Australian secondary school students' use of tobacco, alcohol, and over-the-counter and illicit substances in 2011
Principals of selected schools were contacted and permission to conduct the survey at the school was sought. If a school refused, they were replaced by the school geographically nearest to them within the same education sector.
The study aimed to have 80 students from each participating school complete the survey. The original procedure for student selection was to randomly select students from the school roll for the relevant year levels. To this end, a member of the research team randomly selected 20 students (and six replacements) from each of the four year levels in each junior school participating; while for senior schools, 40 students (and 12 replacements) were sampled from each of Years 11 and 12. In 2011 this procedure was used in schools that did not require active parental consent.
Since the 2000s, an increasing number of education authorities and individual schools have required that active parental consent be obtained before students participate in the study. Active parental consent requires that the student return a consent form showing that their parents have approved their participation in the study. If a consent form is not returned, the student cannot participate in the study. This requirement can reduce the participation rate of students, unless teachers actively assist in reminding them to return their consent forms. Past experience has indicated that teachers are more likely to assist in this task, and consequently response rates improved, when students are surveyed in an intact class rather than from a random selection of students across a year level. In states and territories that required active parental consent, rather than selecting a random sample of students, intact classes of students were randomly selected within the required year levels. Only classes where students were not selected on any ability or performance measure were included in this process. This ensured a representative cross-section of the student population in each year level. Surveying students from intact classes was also followed when principals of individual schools were otherwise unable to permit participation of their school.
Following the protocol used in past surveys, members of the research team administered the pencil-and-paper questionnaire to groups of up to 20 students on the school premises (or a class if intact classes were surveyed). If a student from the sample list was not present at the time of the survey, a student from the equivalent year level on the replacement list was surveyed (where intact classes were used, there were no replacements). Students from different year levels were surveyed together, and students answered the questionnaire anonymously.

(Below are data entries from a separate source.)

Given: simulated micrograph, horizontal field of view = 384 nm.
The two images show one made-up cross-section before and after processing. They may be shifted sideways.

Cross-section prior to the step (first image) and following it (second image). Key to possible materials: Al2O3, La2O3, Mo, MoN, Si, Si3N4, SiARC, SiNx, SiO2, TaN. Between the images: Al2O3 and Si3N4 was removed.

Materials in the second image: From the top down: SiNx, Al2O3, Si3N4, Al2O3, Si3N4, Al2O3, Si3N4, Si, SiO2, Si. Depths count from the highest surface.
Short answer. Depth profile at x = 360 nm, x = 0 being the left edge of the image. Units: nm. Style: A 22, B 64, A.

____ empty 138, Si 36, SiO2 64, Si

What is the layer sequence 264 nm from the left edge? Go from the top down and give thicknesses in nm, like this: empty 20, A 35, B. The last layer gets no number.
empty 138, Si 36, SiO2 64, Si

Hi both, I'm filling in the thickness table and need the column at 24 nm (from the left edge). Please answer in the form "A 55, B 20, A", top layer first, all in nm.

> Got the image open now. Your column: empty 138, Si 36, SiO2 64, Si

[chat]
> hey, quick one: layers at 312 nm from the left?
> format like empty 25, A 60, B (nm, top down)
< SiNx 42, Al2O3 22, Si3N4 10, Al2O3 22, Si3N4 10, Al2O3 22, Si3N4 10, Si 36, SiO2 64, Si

The policy of the education departments in each state and territory, and the policies of individual schools determined whether teachers remained in the room when the survey was being administered. Most schools required this in 2011, with 90% of students completing the questionnaire in the presence of teachers. If a teacher was present when the survey was being conducted, they were asked to remain at the front or back of the room and not to participate in the survey session. In general, there were few differences in the responses of students completing the survey with or without a teacher present. The main differences found were lifetime and past year use of cannabis and ecstasy among 16- and 17-year-olds, and lifetime, past year and past month use of cannabis among 12 to 15-year-olds. For younger students, prevalence estimates were higher when the teacher was absent, but for older students, prevalence estimates were lower when the teacher was absent.